A claim by Safeway Stores against eight former directors and employees for up to £16.5 million has been in the public eye of late. Although some press reports have suggested that the claim has been brought under UK competition law, in fact it is a simple claim against former directors and employees for breach of their duties as employees or fiduciary duties as directors.

For the first time, the courts have said that in principle a company can recover a fine or penalty from former directors and employees. In December 2009, the Defendants tried to stop the claim going ahead on this and other objections, but the High Court gave Safeway permission to go to a full trial.

The background to the claim is the fine of up to £16.5 million imposed on Safeway in 2005 for its part in collusion with other retailers to manipulate the price of dairy products in the UK. Safeway alleges that the eight Defendants were responsible for this collusion. According to the High Court, the Defendants have not so far suggested that their conduct was in any sense approved by the boards or shareholders of relevant Safeway companies.

The insurance angle

It has been speculated that the purpose of this claim is to trigger the benefit of insurance in place either for Safeway itself or for the former directors and employees.

Conventional Directors & Officers (D&O) insurance exists to protect directors from claims by third parties, rather than from claims by the company that is paying for the insurance. Therefore, if there is an insurance angle, it is more likely that the claim is being used to trigger a "corporate reimbursement" insurance policy taken out to protect the company from the acts of its directors or employees. Obviously, any insurance claim is subject to policy wording and exclusions. However, if Safeway does have such a policy and there is no exclusion for loss resulting from breach of duty by employees or directors, it may be able to trigger reimbursement if it succeeds in the court proceedings.

Consequences for directors and senior employees

Being sued for a share of £16.5 million is an uncomfortable experience for any individual, even if the purpose of the claim is merely to trigger recovery under an insurance policy.

For existing directors, any agreement by the company to exempt them from liability for breach of duty, breach of trust or negligence is void under the Companies Act 2006. The type of qualifying third party indemnity that is permitted by that Act would not have helped the ex-Safeway directors because this is not a third party claim.

The only certain way for directors to limit their exposure to the company for their own acts or omissions is to take out insurance against this specific risk – effectively this is professional indemnity insurance. This would be within the law, but is the UK corporate world ready for what would in some senses be a kind of limited liability directorship? Is the UK insurance market ready to offer such policies for company directors?

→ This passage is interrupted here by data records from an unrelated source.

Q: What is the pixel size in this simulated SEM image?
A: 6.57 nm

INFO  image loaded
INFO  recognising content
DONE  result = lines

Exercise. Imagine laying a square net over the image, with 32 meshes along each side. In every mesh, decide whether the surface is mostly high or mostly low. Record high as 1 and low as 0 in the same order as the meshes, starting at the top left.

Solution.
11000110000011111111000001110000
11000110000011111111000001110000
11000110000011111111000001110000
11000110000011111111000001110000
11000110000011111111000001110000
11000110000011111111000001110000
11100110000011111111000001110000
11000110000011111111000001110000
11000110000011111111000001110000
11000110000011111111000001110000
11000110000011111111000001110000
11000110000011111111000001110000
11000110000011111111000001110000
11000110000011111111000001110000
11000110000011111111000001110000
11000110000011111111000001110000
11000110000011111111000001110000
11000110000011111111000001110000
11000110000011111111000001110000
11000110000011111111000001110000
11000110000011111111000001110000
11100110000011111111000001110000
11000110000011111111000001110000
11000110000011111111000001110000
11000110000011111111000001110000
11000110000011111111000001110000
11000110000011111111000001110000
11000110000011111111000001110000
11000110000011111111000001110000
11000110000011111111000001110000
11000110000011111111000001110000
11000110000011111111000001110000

The novelty of the facts in this case – very few companies sue former directors for such large amounts – means that these developments are probably some way off. In the meantime, directors should ensure that they understand the company's insurance arrangements and the extent and limitations of D&O or corporate reimbursement insurance.

On leaving a company, a director should consider:

  • seeking a waiver by the company of claims against them, to the extent permitted by law, and/or a warranty from the company that it is not aware of grounds for any claim that cannot be waived;
  • continuation of D&O insurance on terms that they properly understand, in particular in relation to the nature of the risks covered and the run-off period of the policy.

For senior employees who are not directors, there is nothing to prevent a company indemnifying them for breach of duty, although few companies are likely to want to do so.